On the SIPP
thread, Stashpanache asked:
You mentioned redrawing your dress pattern to sew it in a knit fabric as it called for woven. Are there any general rules about the adjustments needed in a pattern to sew something in knit when the pattern was drawn for woven fabrics? Is there a thread that anybody can think of or a place to send me on SG where I can read about this? I actually encounter this on a regular basis. Also, what do you do about interfacings and facings etc for knit? I bet this has already been discussed?
I have two main guidelines to offer. First: remove all or most the wearing ease from the pattern.

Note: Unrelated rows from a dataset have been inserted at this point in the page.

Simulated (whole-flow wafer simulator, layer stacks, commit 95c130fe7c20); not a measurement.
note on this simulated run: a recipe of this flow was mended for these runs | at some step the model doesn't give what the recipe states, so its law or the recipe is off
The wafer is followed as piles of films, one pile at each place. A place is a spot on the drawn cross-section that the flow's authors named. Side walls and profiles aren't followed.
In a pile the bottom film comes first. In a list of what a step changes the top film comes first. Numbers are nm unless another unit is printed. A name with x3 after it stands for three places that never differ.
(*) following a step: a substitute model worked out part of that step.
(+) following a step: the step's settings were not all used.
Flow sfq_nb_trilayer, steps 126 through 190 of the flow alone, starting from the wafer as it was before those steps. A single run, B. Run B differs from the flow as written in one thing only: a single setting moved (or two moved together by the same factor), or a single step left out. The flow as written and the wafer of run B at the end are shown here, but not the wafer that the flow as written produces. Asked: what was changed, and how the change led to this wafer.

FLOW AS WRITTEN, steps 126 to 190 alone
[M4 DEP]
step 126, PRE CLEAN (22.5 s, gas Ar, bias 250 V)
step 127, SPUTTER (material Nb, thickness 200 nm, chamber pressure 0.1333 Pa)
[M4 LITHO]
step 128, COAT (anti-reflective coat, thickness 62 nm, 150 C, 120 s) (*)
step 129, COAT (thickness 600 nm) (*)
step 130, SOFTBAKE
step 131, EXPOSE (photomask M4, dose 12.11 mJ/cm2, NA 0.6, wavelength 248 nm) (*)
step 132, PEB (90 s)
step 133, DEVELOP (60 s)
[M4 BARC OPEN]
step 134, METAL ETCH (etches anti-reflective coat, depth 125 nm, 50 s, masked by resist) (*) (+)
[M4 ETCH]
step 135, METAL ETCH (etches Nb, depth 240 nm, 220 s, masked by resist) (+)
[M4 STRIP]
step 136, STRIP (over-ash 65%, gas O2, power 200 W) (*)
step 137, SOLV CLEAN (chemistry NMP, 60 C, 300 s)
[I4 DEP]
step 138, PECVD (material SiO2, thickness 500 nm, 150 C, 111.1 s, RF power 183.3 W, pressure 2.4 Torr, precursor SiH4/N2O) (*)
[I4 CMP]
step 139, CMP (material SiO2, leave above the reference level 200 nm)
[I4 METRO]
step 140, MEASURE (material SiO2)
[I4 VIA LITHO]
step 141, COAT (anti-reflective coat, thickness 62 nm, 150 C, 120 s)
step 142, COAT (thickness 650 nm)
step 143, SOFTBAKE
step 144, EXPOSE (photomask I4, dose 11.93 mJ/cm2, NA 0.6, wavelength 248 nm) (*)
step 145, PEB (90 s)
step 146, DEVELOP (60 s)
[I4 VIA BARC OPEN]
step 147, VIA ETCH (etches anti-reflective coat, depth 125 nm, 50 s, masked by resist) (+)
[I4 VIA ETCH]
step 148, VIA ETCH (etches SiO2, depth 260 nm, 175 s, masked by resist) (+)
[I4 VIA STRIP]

This is pretty simple if the multi-sized pattern includes the finished circumferences at bust/waist/hips for the sizes included. If not, simply flat measure the pattern at those key points (and any others that might be an issue for you). I tend to leave an 1" ease at the hipline, my largest measurement. If I need to go beyond the largest or inside the smallest size line, I use the pivot and slide method so the curves maintain their integrity. I always trace off my patterns anyway, in case I completely foul up any fitting adjustments. That way the original can be reused easily, no harm, no foul. Second: If any of the pattern pieces are supposed to be cut on the bias, consider cutting them on the straight of grain.
The knit will remain fluid on the straight of grain, where a woven might not. It will also tend to drag a skirt down if cut on the bias.
The amount of stretch in the knit can make a huge difference. Less stretch, keep some wearing ease; More stretch, consider going even smaller than your measurements (negative ease). Facings:
Think about binding the edge instead of using a facing. Interfacing:
Lightweight, fusible knit or tricot. Probably not necessary if you replace the facings with bindings.Closures:
You might not need that 22" center back zipper, or any zipper at all. Think about how the garment is going to go on and how using a knit will make that process easier. The dress I just finished had an open neckline and a v-back. I simply eliminated the zipper, and the CB seam in the back bodice. I left the CB seam in the skirt pieces because they were angled to create an A-line effect.
I hope more experienced sewers add more tips to this very short list. I have redrawn only 2 dress patterns to use with knits instead of wovens. Both patterns were simple and did not have facings, nor did they require interfacing. I did use strips of a lightweight knit fusible along the seam where I inserted an invisible zipper in the first dress I made.